To upload the dataset files to network storage, use the Dataset.upload method.

Use the output_url parameter to specify storage target, such as S3 / GS / Azure (e.g. s3://bucket/data, gs://bucket/data, azure://bucket/data , /mnt/share/data). By default, the dataset uploads to ClearML's file server. This target storage overrides the output_uri value of the Dataset.create method.

ClearML supports parallel uploading of datasets. Use the max_workers parameter to specify the number of threads to use when uploading the dataset. By default, it’s the number of your machine’s logical cores.

Dataset files must be uploaded before a dataset is finalized.

Finalizing a Dataset#

Use the Dataset.finalize method to close the current dataset. This marks the dataset task as Completed, at which point, the dataset can no longer be modified.

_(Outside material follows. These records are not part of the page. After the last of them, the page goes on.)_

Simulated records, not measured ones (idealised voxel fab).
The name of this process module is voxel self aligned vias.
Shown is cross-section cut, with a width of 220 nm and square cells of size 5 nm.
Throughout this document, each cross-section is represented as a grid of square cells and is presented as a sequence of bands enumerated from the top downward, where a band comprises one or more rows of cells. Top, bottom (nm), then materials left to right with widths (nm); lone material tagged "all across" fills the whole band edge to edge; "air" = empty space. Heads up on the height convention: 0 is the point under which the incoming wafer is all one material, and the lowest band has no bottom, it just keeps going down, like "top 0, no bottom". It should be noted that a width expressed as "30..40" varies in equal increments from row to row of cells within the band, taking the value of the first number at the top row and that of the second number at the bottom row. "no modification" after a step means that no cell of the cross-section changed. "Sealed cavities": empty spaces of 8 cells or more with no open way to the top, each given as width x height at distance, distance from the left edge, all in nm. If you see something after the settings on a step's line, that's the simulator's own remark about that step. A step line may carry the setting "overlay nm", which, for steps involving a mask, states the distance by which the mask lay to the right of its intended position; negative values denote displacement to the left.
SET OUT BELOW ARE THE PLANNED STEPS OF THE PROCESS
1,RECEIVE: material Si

Before closing a dataset, its files must first be uploaded.

Syncing Local Storage#

Use the Dataset.sync_folder method in order to update a dataset according to a specific folder's content changes. Specify the folder to sync with the local_path parameter (the method assumes all files within the folder and recursive).

This method is useful in the case where there's a single point of truth, either a local or network folder, that gets updated periodically. The folder changes will be reflected in a new dataset version. This method saves time since you don't have to manually update (add / remove) files in a dataset.

Deleting Datasets#

Delete a dataset using the Dataset.delete class method. Input any of the attributes of the dataset(s) you want to delete, including ID, project name, version, and/or dataset name. Multiple datasets matching the query will raise an exception, unless you pass entire_dataset=True and force=True. In this case, all matching datasets will be deleted.

If a dataset is a parent to a dataset(s), you must pass force=True in order to delete it.

warning

Deleting a parent dataset may cause child datasets to lose data!

Dataset.delete(
dataset_id=None,
dataset_project="example project",
dataset_name="example dataset",
force=False,
dataset_version="3.0",
entire_dataset=False
)

Renaming Datasets#

Rename a dataset using the Dataset.rename class method. All the datasets with the given dataset_project and dataset_name will be renamed.

Dataset.rename(
new_dataset_name="New name",
dataset_project="Example project",
dataset_name="Example dataset",
)

Moving Datasets to Another Project#

Move a dataset to another project using the Dataset.move_to_project class method. All the datasets with the given dataset_project and dataset_name will be moved to the new dataset project.

Dataset.move_to_project(
new_dataset_project="New project",
dataset_project="Example project",
dataset_name="Example dataset",
)